Cloud storage for personal stuff (photos, documents etc)

Can confirm :wink:

4 Likes

Hey, I’ve caught up to you! Though, probably half of the quantity at twice the quality :wink: Mind you, I can guarantee that I have some things that you wouldn’t even be able to find :stuck_out_tongue:

2 Likes

Gonna be even smaller once I HEVC encode the entire library :slight_smile:

Wow, you guys really uses some space … :smile:
I guess I would, too, if I felt like storing all music and movies and ISOs and VM backups in the cloud … :wink:

Still, could save a bit and still have 10 TB for EUR 50/year at Hubic: hubiC
Anyone used this? :slight_smile:

Unfortunately hubiC is no more, not accepting new customers (https://www.ovh.co.uk/subscriptions-hubic-ended/). Also from what I recall from others chiming in, the speeds left much to be desired.

2 Likes

Haha, nice. Until HEVC is as universal as H264+AAC, I’ll be leaving it alone for the most part :stuck_out_tongue:

1 Like

Main reason I’m doing it is because I’m moving everything locally to a home server. And with dual E5’s, space is more of a concern to me (64TB raw, 48TB w/ RAID6) than processing power to transcode the streams.

1 Like

That will take a while…

1 Like

It’ll probably take about < 3 months if done properly. I started re-encoding my library recently and was only limited due to GDrive’s 750GB/day limit.
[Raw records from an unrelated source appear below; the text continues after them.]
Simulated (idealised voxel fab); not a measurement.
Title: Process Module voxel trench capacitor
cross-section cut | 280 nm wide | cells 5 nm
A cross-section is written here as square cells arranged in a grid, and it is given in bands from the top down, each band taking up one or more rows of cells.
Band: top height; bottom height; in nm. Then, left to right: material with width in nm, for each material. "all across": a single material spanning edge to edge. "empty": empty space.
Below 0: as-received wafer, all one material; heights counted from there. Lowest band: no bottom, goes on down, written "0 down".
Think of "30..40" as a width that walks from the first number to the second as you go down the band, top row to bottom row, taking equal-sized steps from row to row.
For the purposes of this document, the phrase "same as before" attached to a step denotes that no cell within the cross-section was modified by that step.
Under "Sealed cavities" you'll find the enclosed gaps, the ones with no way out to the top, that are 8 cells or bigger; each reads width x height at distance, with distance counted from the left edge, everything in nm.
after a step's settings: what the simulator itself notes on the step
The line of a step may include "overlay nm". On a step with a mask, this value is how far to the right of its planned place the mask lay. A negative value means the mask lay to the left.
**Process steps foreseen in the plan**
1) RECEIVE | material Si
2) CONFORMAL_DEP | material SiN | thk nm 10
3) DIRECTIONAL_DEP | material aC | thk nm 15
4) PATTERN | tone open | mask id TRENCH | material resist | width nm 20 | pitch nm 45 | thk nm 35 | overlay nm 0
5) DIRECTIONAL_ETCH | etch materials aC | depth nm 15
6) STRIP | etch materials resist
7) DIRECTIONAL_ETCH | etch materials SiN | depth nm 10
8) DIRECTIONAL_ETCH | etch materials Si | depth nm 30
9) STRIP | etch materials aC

That’s fair enough :slight_smile: I’ll be buying a few 12TB HDDs in the distant future to keep everything locally too. Right now though, thanks to GSuite, neither space nor bandwidth are a concern.

2 Likes

Love my nextcloud server! It depends if you mind someone else hosting your data or not. My nextcloud is on a 2Tb SyS ARM server and the sync (much improved) and mobile uploads all work for me

Google compresses the images. I’ll upload two images, one compressed and one at original quality in a bit.

1 Like

Is there a price difference between Google Drive and Google One?
Unfortunately I can’t check the pricing as it’s not supported in my country yet

Google One halves the cost of consumer storage I believe. I don’t think it has any effect on GSuite.

You can waive that limitation if you are still in your 14 day trial (create a second account). Because in those 14 days you can create as many users as you want and you won’t be billed on them (that 750GB/day limit is per user). Then you can import all the files from the secondary account to the first one.

If I wanted to do that now, I would first need to move the data from the current account into these trial accounts…which would be impossible due to the origin account’s limitations. Plus, assuming that by import you mean upload, you would still be hit with limitations of the first account.

If you wanted to bypass the limitation, you should make use of multiple users over a team account. You’re only likely to hit the daily limit if you’re making attempting to download or process the entire account’s data at once, so overall none of this hassle is really worth it.

There is a button that lets you import other peoples documents into your gdrive. It doesn’t require you to upload. It requires 2 button presses. A bot that go through most of your links in a matters of minutes.

I’ll have to take your word for it as isn’t mentioned here, though it could be a newer implementation. I imagine it would take a while go go through my 60k+ files haha.

Regardless, it wouldn’t be beneficial for me personally anyway haha, cheers for the mention though!

1 Like

It isn’t a feature meant to transfer all the files from one account to another. It’s a feature to add a single file from another user to your own account. If you automate the process you can quickly get 60k files :slight_smile:

I’m fairly certain that it doesn’t actually create a copy, rather a link (so to speak). It doesn’t take up space in your drive account, and “deleting it” just removes the link. If the original owner’s account gets deleted or the file(s) in question, they’ll be removed from everywhere. I could be wrong though :slight_smile:

1 Like

I voted for Google.

Inasmuch as I do not want to involve big brother with my life’s worth of file archives, it includes old family photographs that I want my other family members to have access to even after I die, and I’m afraid that they might not be too keen on dealing with custom file archive setups.